Imagine you are walking out of the office after a long day and your phone buzzes with a new email. Taking a quick glance, you see that it’s from Joe in operations: "Hey, wondering if you could run me a few numbers and put them in a nice chart to show how well our new store layouts are doing along with the latest sale promo we started last week. Need to put it into a presentation for the executive team next Monday. Thanks."

What does Joe really need? Where do you start? For anyone in a business environment who collects or manages some kind of raw data, tasks that are becoming more pervasive, the need to process that data into a human-usable form is increasingly common.

Visualizations, like the chart Joe asked for, are a great way to accomplish this, but they can be difficult to do properly, as anyone who has sat through a slide show presentation with an unreadable pie chart or vague growth projection graph can attest. As available data becomes more complex and extensive, weaving it into a visualization that invites engagement, understanding and decision-making is a bigger challenge, with a bigger opportunity for payoff.

Some of the traditional business standbys, like a one-off pie chart or simple line graph, even if done well, may not offer enough data to answer multi-faceted questions like Joe's. (See Figures 1 and 2, at left.) How can we take visualizations to the next level, so they can take on the challenge of today's business complexity?

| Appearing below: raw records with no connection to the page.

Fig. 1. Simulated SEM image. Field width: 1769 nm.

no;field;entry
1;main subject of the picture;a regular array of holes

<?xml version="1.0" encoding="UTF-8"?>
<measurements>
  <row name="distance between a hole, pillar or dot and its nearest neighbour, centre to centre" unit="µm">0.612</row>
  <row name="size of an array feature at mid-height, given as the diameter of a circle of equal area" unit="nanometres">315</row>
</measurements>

Get the Fundamentals Right

The first step is to back up and focus on the basics. If you have ever played a team sport with a good coach, you may recall that he or she spent a lot of time working on fundamentals. Trick plays or advanced moves don’t win a game without solid fundamentals supporting them, and data visualization is no different. The most complex, data-rich graphic is useless unless it follows basic principles of good visualization:

1. Understand the problem domain. If you are producing visualization for your own use or that of your department, chances are good you already understand the area you will be working in. But if, as in our scenario with Joe, the visualization is for another department, or even an external stakeholder such as a customer or partner, you may need to ask questions and do more research to understand what is involved. In this case, you should investigate when these initiatives started, whether any others are in progress at the same time and what metrics the executive team will use to determine success.

2. Get sound data. This may seem obvious, but good data is at the heart of any effective visualization. Make sure the data you select is as accurate as possible, and that you have a sense of how it was gathered and what errors or inadequacies  may exist. For example, maybe our store sales data for Joe is only current as of the last close of business, thanks to an older cash register system. Make sure you get relevant data and enough of it. We probably want not only sales data after these changes, but also the month or quarter before and even the same period in past years for comparison purposes. Above all, to create an effective visualization, you need to understand the meaning of the data you are working with. This can be a challenge if it has been stored as raw numbers. In this case, we may need to determine the store visitor counting method  being used to know what those numeric tallies mean.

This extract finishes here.